What was true of coal mining is just as true of much else that also directly attacks the interests of the American working classes, a categor­ization revived by Sanders explicitly and by Trump substantively – and it was the forty-fifth President’s grim inaugural speech warning that he would not forget them or their pressing needs, as the cynical had confidently assumed he would (the ex-economist Paul Krugman wrote that particular column several times in the New York Times during the campaign), that triggered the vehement panic of the elite Americans who are now trying to drive Trump from office. For those pressing needs include the restriction of competing labour inflows, and ever so liberal Silicon Valley tycoons would be totally lost without their Mexican gardeners, Asian chefs, Filipino childminders, and assorted immigrant dog-walkers and cleaners, along with their Indian programmers under special visas. Even more intolerable for the elite is the fact that the needs of the American working classes also require the correction of certain chronic trade imbalances and the abolition of environmental and cognate regulations that excessively increase production costs, all of them very direct attacks against the current elite ideology.

What happens next depends on the fate of that other vector of the Trump strategy – his $1.3 trillion infrastructure plan which a White House team is striving to convert into an actual programme that specifies what is to be built where, and with what sort of funding, whether public or private. If the resulting employment generation kicks in fully by 2020, Trump will coast to re-election, especially if by then he can claim that the Mexican border is “sealed”, which will then result in his ordering the automatic legalization of all tax-paying and non-felonious illegal immigrants, giving him a chunk of the Hispanic vote as well, after decades of unfulfilled promises, including Obama’s.

Even a developer very fond of fast food at its worst, and who enjoys boasting about his crotch-grabbing, is still a developer, who very naturally thinks in six-year blocks from site scoping to finance to design to construction and disposal, as opposed to the two-year horizon of American politics. That is why Trump registered his “Make America Great Again” slogan in 2010, six years in advance of his planned campaign, and why he is now focused not on the next mid-terms, but on the 2022 mid-terms, after his 2020 re-election, because it is only then that he can launch his daughter’s candidacy, while serving his own last two years in office. In the meantime, he is securing his base by striving hard to keep his promises: withdrawal from the Paris agreement that the US Congress never voted on (Obama approved it with a decree that seemed secure under President Hillary), the Muslim entry restrictions, the “sealing” of the Mexican border that will make universal legalization acceptable, and above all, his sorely needed infrastructure programme that is now being prepared by wholesale deregulation – at present, newly aggravated environmental rules almost exactly double road, bridge and tunnel construction costs as compared to France, in spite of its thirty-five-hour working week, and Japan, in spite of its extreme space restrictions.

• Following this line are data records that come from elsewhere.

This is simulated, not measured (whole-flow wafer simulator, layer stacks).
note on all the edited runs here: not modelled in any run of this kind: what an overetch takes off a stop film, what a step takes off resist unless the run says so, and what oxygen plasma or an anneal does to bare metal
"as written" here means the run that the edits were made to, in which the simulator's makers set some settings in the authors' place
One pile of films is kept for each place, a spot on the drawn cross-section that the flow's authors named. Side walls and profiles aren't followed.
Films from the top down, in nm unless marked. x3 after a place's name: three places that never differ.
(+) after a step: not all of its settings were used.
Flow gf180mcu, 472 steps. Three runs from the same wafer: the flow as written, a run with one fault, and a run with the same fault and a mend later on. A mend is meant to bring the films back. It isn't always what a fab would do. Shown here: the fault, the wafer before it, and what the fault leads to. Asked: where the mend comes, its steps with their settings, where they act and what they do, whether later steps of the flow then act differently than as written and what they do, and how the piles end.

As for Ivanka, in addition to her unique on-the-job training, lately pursued at the G20 meeting, in which she was a real participant, she is also preparing herself by carefully dif­fer­entiating her personal views on a number of electorally important issues from those of her beloved father – who seems to accept her publicized dissents with paternal equanimity. No wonder that leading Democrats and non-Trumpers continue to act hysterically even eight months after the election. President Trump’s plan threatens to exclude them all from office until long past their retirement age.